Anomalies: Mimicking AR4 Figure 10.4?

From time to time, I like to think about how to show compare simulated and observed temperatures not in the way I think “best” but using methods “most similar” to figures contained in the AR4 itself. Today, I decided it would be useful to concoct a figure that compares the observed anomalies using a graph that is “similar to” Figure 10.4 in the AR4, aka: The figure created by the authors of the IPCC AR4 to communicate their projections associated uncertainties to policy makers and the public.

Here’s my similar graph:

Figure 1: Comparison of Simulated and Observed Temperature Anomalies.
Figure 1: Comparison of Simulated and Observed Temperature Anomalies.

My main observation is this: The current annual average surface temperatures fall outside and below the ±1SD for model mean temperature anomalies. So, in some sense the observed temperatures fall outside the uncertainty range the authors of the IPCC implied when they created and published this graph.

Of course, some will point out that in other senses something about the observations falls inside some other sort of uncertainty range that can be concocted based on model runs. Yes: It happens that we can pick and chose all sorts of tests, some with more statistical power, some with less. The test shown above has low statistical power compared to some others, but it’s possible for someone who wants to protect models to come up with tests with even lower statistical power. (It is a rule of statistics that one should chose a method with greater statistical power rather than lower statistical power. This rule results in fewer errors overall. But I’ll discuss that more in another blog post.)

Still, seeing the above graph, question one might ask: Would it be fair to use this graph to say the models “have failed”?

Well… in some sense it is fair.

What makes it fair?
The sort of comparison shown in figure 1 was implied by the choices made by the authors of the AR4.

Back in 2006-2007 when temperature were “on track”, the authors (many of whom are modelers) elected to communicate these specific type of uncertainty intervals.

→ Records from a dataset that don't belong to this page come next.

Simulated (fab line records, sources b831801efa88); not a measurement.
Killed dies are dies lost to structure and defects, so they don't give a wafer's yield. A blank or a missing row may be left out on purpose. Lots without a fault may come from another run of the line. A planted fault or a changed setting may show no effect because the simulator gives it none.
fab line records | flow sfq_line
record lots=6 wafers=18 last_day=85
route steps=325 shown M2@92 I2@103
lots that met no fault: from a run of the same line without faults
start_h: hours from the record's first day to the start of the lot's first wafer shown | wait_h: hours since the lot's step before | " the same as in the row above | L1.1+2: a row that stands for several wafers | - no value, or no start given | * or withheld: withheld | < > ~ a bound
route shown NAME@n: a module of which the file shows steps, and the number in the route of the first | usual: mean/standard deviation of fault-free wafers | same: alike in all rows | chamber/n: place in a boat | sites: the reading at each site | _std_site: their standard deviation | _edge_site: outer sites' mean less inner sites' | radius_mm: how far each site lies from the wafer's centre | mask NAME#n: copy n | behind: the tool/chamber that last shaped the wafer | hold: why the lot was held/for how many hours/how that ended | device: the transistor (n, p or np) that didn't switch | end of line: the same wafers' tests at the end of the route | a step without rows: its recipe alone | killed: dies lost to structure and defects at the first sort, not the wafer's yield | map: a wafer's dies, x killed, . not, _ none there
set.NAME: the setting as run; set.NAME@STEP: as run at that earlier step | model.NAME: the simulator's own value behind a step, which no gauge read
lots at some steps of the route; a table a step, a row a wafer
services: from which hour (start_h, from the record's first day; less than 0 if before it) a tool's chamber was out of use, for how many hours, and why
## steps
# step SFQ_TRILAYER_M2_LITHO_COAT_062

At that time the modelers could have:

  1. shown ±95% uncertainty intervals based on model means. This would have given the public and policy makers an impression that the uncertainty was larger than shown in Figure 10.4 of the WG1 contribution to the AR4.
  2. shown either 1 SD or ±95% uncertainty intervals based on all model runs. (This would be intervals based on “all weather in all models”. They include uncertainty due to both “weather noise” and model bias due to unknown physics but in an odd sort of way because some models have more runs than others.
  3. created uncertainty intervals in some other way to account for the unequal number of runs for each model.

As for me: I would interpret the figure 10.4 as at least communicating the modelers expectation of the range of temperatures the public would see, with temperatures breaking out of the uncertainty bands as being unexpected to some extent. That the authors of the IPCC did not explain precisely what their uncertainty intervals meant is both apparent and regrettable.

Nevertheless, the uncertainty interval they did select and publish created an impression about the uncertainty range in the minds of the public and policy makers.

So, I think it’s fair to at least say the observed temperature anomalies are lower than modelers expected to arise. Or failing that, they fall outside the range they told the public and policy makers to expect.

That’s the main blog post! 🙂

Things to know when you read other comparisons of observations and models.

There are some odd ‘features’ about the uncertainty intervals in Figure 10.4. These make it difficult to explain what breaking out of the uncertainty bands means.

  1. The observations of surface temperatures include “weather noise”.

    In principle, the uncertainty intervals in Figure 1 here (or Figure 10.4 in the AR4) do not include “weather noise”. In practice, both include quite a bit of “weather noise.

    Why is this so?

    In principle many when applying the idea of “ensemble averaging” to modeling, many runs are performed for each model. Averaging over many individual runs removes “weather noise” for a given model. The remaining spread in model mean temperature anomalies would communicate the spread of model biases and would indicate the effects of different physics governing each “model planet”. (The model physics are intended to mimic those of the earth; whether or not they do so sufficiently well to forecast climate trends is the question asked in the “climate blog wars”.)

    In practice, quite a few models provide only 1 run; few provide more than 3. Only the Essence runs provide more than 7. If you bear in mind that averaging over 4 runs will generally reduce root mean square (rms) by a factor of 2 and the 9 runs reduces by a factor of 3 and so on, it’s clear that for most models used by the IPCC, the “model weather noise” is not averaged out in any significant way.

    The result is the ±1SD spread in my figure 1 and the AR4 Figure 10.4 includes contributions from both “model weather noise” and “model bias” in an odd sort of mix.

  2. This collection of models does not completely match the IPCC collection. I’ve included all SRES A1B scenarios runs from all but one model available at The Climate Explorer. (MRIJMA TL959L60 is omitted because only 10 years are available for the 20th century. )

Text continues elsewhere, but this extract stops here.